The company has announced a bottom-line loss of $319 million and an operating profit after tax but before unusuals of $39 million for the June year.

But the nervous airline said its balance sheet was still weak and there were plenty of uncertainties ahead, which was why it was in talks with Qantas.

"There is a general recognition within the company that its current form is not a long-term option," chairman John Palmer told a press conference in Auckland today.

"Under these circumstances, the board is compelled to make changes to strengthen the company and would be foolhardy if it ignored any potentially valuable option."

Qantas has indicated it wants to take a stake of up to 25 percent of its New Zealand rival, but the deal is controversial after the collapse of Air NZ's Ansett subsidiary in Australia last year, which plunged the company into a $1.4 billion loss -- the largest in New Zealand's corporate history.

Mr Palmer stressed no deal had been done, but he hinted that the domestic fare war that has opened up between Air NZ and Qantas was a concern.

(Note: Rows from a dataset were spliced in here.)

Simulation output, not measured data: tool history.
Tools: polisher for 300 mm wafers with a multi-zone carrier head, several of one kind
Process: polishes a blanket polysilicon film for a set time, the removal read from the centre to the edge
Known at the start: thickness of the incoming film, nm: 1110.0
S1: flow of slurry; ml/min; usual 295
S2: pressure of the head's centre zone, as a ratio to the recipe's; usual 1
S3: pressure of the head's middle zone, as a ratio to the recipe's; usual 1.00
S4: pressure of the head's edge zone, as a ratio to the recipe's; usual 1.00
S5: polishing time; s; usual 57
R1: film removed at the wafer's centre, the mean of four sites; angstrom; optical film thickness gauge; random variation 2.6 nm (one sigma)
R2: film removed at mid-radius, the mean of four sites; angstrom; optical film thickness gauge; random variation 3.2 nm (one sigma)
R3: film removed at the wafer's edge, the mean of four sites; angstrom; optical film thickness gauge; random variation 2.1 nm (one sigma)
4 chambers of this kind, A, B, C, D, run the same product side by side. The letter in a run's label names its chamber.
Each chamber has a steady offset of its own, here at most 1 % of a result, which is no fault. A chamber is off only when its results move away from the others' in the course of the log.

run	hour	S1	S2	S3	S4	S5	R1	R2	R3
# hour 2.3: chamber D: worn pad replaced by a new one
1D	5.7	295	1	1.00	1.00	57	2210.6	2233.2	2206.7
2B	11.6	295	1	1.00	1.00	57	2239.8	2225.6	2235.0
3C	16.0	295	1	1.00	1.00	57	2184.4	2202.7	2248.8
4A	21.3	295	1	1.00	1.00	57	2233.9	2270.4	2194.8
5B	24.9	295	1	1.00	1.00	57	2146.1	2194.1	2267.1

"Competition is increasing and it is far from rational," he said. "Fuel prices are firming, so is the US dollar exchange rate and both are detrimental to our costs."

Managing director Ralph Norris confirmed that Air NZ was working on a back-up plan that did not involve a Qantas stake.

Both men declined to make further comment, but there was speculation that that a Qantas deal could be made more palatable through a public share float at the same price.

Today's result showed the airline was recovering, albeit slowly. Its pre-tax operating profit of $33 million was a 34 percent improvement on last year.

But the bottom line was dragged down by several abnormals, including an expected charge of $389 million in residual Ansett costs.

"The result side of it is probably not too bad," ABN Amro Craigs head of equities Bryon Burke told Reuters. He said the operating result was perhaps slightly ahead of expectations and the writedowns were largely as expected. Analysts' expectations varied so widely that some said it was too close to call, but some believed the net operating profit would come in between $10 million and $30 million.

Market reaction was muted, with Air NZ shares dived up as much as five cents, 7.8 percent after the announcement, but recovered to close just 1 cent down at 63 cents.

"The result, and the forward looking comments about what they expect to earn next financial year are disappointing," said Grant Williamson, a partner at stock broker Hamilton, Hindin, Greene.

Mr Palmer said the 2002 performance was better than anticipated in the business plan produced to support the recapitalisation of the company.

But he said "the battle to achieve acceptable commercial returns is far from over."

Shorn of Ansett, Air NZ's full year sales fell 54 percent to $3.67 billion. Total revenue declined by 9.5 percent to $3.62 billion, largely due to fewer offshore passengers following the September 11 attacks and lower capacity in Ansett's wake.

Earnings before tax and interest fell to $89 million from $142 million a year earlier. A stronger currency, lower fuel prices and savings on its maintenance, marketing and other expenses helped offset the dire figures.

Apart from Ansett, unusual items included a $34.6 million reduction in liability resulting from a revaluation of the deferred consideration payable to News Corp in regard to Ansett, a charge of $52.6 million arising from a change to the accounting treatment of the Airpoints Frequent Flyer scheme, and a tax credit of $6 million.

The airline is 66 percent hedged against future fuel price increases.

Asked whether Air NZ could survive alone, Mr Norris said the issue was whether that was the model most likely to ensure the airline's success.

"I think that it was very obvious even prior to September 11 that this model was very much broken."

Air NZ also announced a one-off loyalty payment to all staff except senior executives to thank them for the labour concessions they had made during the year.